In many cases, neither, just test the boolean truth value
Although the two operations are very different I'm pretty sure they will always produce the same result, at least until someone out on the edge of something decides to override Object's #nil? method. (One calls the #nil? method inherited from Object or overridden in NilClass and one compares against the nil singleton.)
I would suggest that when in doubt you go a third way, actually, and just test the truth value of an expression.
So, if x and not if x == nil or if x.nil?, in order to have this test DTRT when the expression value is false. Working this way may also help to avoiding tempting someone to define FalseClass#nil? as true.

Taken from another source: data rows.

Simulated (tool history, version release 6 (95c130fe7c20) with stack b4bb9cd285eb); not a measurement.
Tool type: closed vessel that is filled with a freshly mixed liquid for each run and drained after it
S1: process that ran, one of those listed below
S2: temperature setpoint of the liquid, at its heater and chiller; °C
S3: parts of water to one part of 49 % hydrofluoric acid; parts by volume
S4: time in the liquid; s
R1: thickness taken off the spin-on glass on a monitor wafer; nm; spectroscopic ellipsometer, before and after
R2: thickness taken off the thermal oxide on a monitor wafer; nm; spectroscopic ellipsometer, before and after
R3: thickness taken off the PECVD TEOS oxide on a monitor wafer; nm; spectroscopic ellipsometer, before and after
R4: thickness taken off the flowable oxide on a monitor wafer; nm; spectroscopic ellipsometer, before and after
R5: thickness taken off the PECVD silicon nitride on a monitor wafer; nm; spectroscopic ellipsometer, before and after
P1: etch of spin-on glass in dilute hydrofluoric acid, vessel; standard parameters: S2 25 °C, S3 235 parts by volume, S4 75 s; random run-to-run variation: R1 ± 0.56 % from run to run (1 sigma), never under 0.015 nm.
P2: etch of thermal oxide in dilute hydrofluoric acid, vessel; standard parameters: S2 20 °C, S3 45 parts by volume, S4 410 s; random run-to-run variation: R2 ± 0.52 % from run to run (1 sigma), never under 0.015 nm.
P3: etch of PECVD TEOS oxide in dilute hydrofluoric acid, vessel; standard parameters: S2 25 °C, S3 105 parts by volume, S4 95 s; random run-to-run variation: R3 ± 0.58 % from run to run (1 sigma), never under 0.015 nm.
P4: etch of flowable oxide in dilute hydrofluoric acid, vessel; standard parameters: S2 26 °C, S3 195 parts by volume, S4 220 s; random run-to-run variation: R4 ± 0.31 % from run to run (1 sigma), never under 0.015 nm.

You can use Symbol#to_proc on nil?, whereas it wouldn't be practical on x == nil.
arr = [1, 2, 3]
arr.any?(&:nil?) # Can be done
arr.any?{|x| x == nil} # More verbose, and I suspect is slower on Ruby 1.9.2
! arr.all? # Check if any values are nil or false
I find myself not using .nil? at all when you can do:
unless obj
// do work
end
It's actually slower using .nil? but not noticeably. .nil? is just a method to check if that object is equal to nil, other than the visual appeal and very little performance it takes there is no difference.
Some might suggest that using .nil? is slower than the simple comparison, which makes sense when you think about it.
But if scale and speed are not your concern, then .nil? is perhaps more readable.